STAznanost

Prešeren Prize-winning translator Kajetan Gantar dies

Ljubljana, 17 June - Kajetan Gantar, an acclaimed translator of classical literature and philosophy who won the 2022 Prešeren Prize, the highest national accolade for lifetime achievement in culture and arts, died on Thursday at the age of 91.

He was one of the greatest intellectuals of his generation, and was internationally recognised, the Slovenian Academy of Sciences And Arts (SAZU) said as it announced the news of Gantar's death.

Gantar produced an impressive body of translation work, including translations of Homer, Hesiod, Pindar, Sappho, Aeschylus, Sophocles, Euripides, Aristotle, Plutarch, Procopius, Plautus, Terence, Horace, Ovid and several books of the Bible.

He also wrote extensive preface studies to most of his translations, as well as to older translations by Anton Sovre (1885-1963).

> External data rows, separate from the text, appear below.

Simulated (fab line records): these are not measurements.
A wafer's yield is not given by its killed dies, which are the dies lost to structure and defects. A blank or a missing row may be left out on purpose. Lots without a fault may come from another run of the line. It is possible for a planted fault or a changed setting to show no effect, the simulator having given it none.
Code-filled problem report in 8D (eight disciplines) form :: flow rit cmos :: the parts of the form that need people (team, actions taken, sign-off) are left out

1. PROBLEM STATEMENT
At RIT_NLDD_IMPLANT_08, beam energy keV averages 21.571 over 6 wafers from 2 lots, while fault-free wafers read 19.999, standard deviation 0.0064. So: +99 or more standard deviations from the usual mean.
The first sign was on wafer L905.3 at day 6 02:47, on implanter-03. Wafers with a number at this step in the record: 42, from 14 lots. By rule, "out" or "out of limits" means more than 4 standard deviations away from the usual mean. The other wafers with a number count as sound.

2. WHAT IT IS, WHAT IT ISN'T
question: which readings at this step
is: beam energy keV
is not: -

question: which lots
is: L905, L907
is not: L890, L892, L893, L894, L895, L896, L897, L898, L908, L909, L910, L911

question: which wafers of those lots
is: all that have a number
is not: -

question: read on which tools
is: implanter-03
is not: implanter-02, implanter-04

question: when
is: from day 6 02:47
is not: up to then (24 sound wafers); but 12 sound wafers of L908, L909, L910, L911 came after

A member of the SAZU since 1997, Gantar won the Sovre Prize for translation for his anthology and translation of the Ancient Roman lyric poetry in 1969 and the Prešeren Fund Prize for his translation of two comedies by Plautus in 1972.

After graduating in classical philology at the Ljubljana Faculty of Arts in Ljubljana, he worked for some time as a secondary school teacher in Ptuj and as a clerk for scientific institutes at the Secretariat for Culture (1958-62).

In 1958, Gantar earned the title of a doctor of literary sciences, and he continued his scientific studies in Paris, Geneva, Heidelberg and Vienna, says the SAZU website.

He was full professor and head of the department of classical philology of the Ljubljana Faculty of Arts, and lectured on Greek literature in Slovenia and at many European universities and attended many international congresses and symposia.

Gantar was also a member of Academia Latinitati Fovendae, a Rome-based organisation for the promotion of Latin, a regular member of the European Academy of Sciences and Arts, and a vice-president of SAZU in 1999-2005.

As Gantar was awarded the 2022 Prešeren Prize in February, the jury praised him his "priceless contribution" to Slovenian knowledge of classical literature and philosophy, and for bringing it closer to modern readers and making them readable.

Gantar said he saw the award as a recognition of his belief and efforts that a good translation is not just a result of linguistic expertise but also "a supreme literary work of art".

He believed translation must not become a routine. "It's not just imitation, it's a competition with the original in the intensity of creative inspiration of words," he told the STA in an interview.